Dynamic code points, the grapheme tables and not getting your services denied.

One of the features of NFG I've mentioned before is that it solves our problems with variable width characters without taking additional storage space over UCS-4, on top of which it's defined. The artifact that allows us to pull off that trick is called the 'grapheme table' and today, I'll try to explain how it works.

I've mentioned before that when converting a string into NFG we will dynamically create new codepoints for sequences of composing characters that do not map to a single Unicode code point. The information needed to turn that new codepoint back into a stream of valid unicode codepoints is stored in the grapheme table.
With one entry per created code point, and the relative rarity of graphemes that lack an Unicode code point, this table is expected to be quite small most of the time, you would have to be using some rather odd inputs for it to grow beyond a hundred entries. All of this assuming, of course, that you are not trying to break stuff intentionally.
A problematic assumption, isn't it? All it takes is a malicious input string and all of our NFG goodness goes poof! Fortunately there are a few measures that we can take to mitigate this problems. The easy solution to avoid global resource exhaustion by malicious parties is, in our case, to de-globalize the resource. If each string has it's own grapheme table, then the one malicious string can't impact the others, and we can still have all of our NFG goodness.
Sure, there's a cost to this approach, the string header gets one pointer larger, concatenation gets a bit more expensive since we need to merge the two grapheme tables and we have to generally pay more attention to our string operations when they involve negative codepoints, but it's not that big of a problem and we should have enough room to be clever if the need to optimize arises. A small price to pay for not getting your services denied, if you ask me.
I guess we'll find out soon enough, as today is the official GSoC 'start coding' date. Which means I'll start working on NFG proper, and we'll all have some nice grapheme tables here by next week. That's the plan anyway.

What about bad data?

Coming from the Perl 5 world, one of the most common problems to which the language is put is dealing with log files. There are thousands of kinds of log files, and Perl has probably been asked to parse all of them. Sometimes these files contain snippets of data that comes from ... somewhere. A program connecting to the wrong port and convincing the server that you wanted to log in as a user whose name was a 12k chunk of uninitialized network card buffer was probably my favorite. I found that on an old EISA system running an early version of Linux.

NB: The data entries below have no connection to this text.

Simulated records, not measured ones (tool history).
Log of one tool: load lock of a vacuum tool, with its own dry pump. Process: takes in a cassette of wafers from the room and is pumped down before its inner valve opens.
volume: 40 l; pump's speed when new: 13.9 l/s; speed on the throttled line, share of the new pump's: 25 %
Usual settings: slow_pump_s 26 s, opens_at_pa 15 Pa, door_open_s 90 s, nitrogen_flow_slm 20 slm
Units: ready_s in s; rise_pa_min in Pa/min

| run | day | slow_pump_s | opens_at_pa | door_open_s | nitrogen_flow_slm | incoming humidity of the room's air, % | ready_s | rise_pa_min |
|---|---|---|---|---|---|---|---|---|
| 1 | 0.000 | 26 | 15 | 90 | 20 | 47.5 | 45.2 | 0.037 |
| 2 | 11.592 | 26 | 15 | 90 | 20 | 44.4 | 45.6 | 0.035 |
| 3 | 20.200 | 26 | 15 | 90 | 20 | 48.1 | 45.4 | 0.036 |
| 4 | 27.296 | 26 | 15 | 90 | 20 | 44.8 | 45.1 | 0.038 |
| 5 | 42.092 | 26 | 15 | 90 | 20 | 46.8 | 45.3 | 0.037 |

But more routinely, these files tend to get oddly truncated or a rogue pointer coughs up some line noise before a string. These are invalid, but the problem is that they're also important for us to read as close to the way they were intended as possible. Any log parser that gives up when it sees bad data is going to have a very short lifespan.

Now, throw on top of that the fact that malicious users will want to construct cases that compromise remote hosts that read data in such a dynamic way. How can we assure security-concerned coders that a maliciously crafted string won't cause us to explode our grapheme maps?